It had to happen as part of the deconstruction of crime and policing. The San Diego Police Department no longer will use threw term “looting,” which is racist, but instead, “organised robbery.” But is this term correct, when much of the eh, robbery, does not seem to be very organised, by some central command? And why is the expression “organised robbery,” not also considered racist, considering who is doing it? The Left want the cool people to be able to take whatever they want from stores. Fine, stores will close up in Democrat states, and people will face mass starvation. But I guess they are hoping that Republican states can be invaded.
“What happened in California this weekend when over $1 million in luxury goods were stolen was not "looting," authorities said.
Calling it "looting" might be racist, they said.
Instead, what happened was "organized robbery," according to a spokesperson for the San Diego Police Department.
San Diego officials are not alone in this sentiment.
"As the Bay Area grapples with a wave of seemingly organized smash and grab robberies this weekend, policing and journalism analysts are cautioning against the use of the term looting," a report said.
In San Francisco , Louis Vuitton and Burberry stores were burglarized and lost a significant amount of their product, the report said.
Similar incidents occurred in San Jose, Santana Row, Hayward, and Walnut Creek, with waves of people storming into stores, causing extreme losses.
However, these events are not considered looting, according to the California Penal Code, which defines looting as "theft or burglary ... during a 'state of emergency,' 'local emergency,' or 'evacuation order' resulting from an earthquake, fire, flood, riot or other natural or manmade disaster."

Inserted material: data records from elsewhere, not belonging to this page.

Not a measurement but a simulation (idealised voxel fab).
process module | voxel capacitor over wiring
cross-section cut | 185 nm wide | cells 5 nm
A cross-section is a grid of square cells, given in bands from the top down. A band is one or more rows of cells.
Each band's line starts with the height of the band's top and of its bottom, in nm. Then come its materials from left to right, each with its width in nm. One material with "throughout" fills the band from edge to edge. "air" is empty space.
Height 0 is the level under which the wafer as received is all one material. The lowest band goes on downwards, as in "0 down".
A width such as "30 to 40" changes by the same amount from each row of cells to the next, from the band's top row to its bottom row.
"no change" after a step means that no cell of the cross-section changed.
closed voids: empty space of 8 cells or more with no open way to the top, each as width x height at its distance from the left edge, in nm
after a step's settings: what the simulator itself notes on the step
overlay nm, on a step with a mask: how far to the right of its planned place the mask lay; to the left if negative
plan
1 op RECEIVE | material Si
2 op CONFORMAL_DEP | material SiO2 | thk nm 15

Calling the events in California looting carries a racist sentiment, said Lorenzo Boyd, a professor of criminal justice and community policing at the University of New Haven and a former police officer.
"Looting is a term that we typically use when people of color or urban dwellers are doing something," he said. "We tend not to use that term for other people when they do the exact same thing."
The public should also be wary of drawing a political connection between this weekend's "smash-and-grabs" and the Kyle Rittenhouse verdict, Boyd said.
"These types of massive, organized smash-and-grabs were happening before the Rittenhouse situation because it happens cyclically," he said. "It's a false equivalency. It's people trying to politicize crime."
Martin Reynolds, co-executive director of the Robert C. Maynard Institute of Journalism Education, echoed Boyd's notion that proper media literacy is essential to address the complicated issues facing society.
"People draw their own conclusions if the terminologies that you use are tethered to people's understanding of how they have been used in the past," he said.”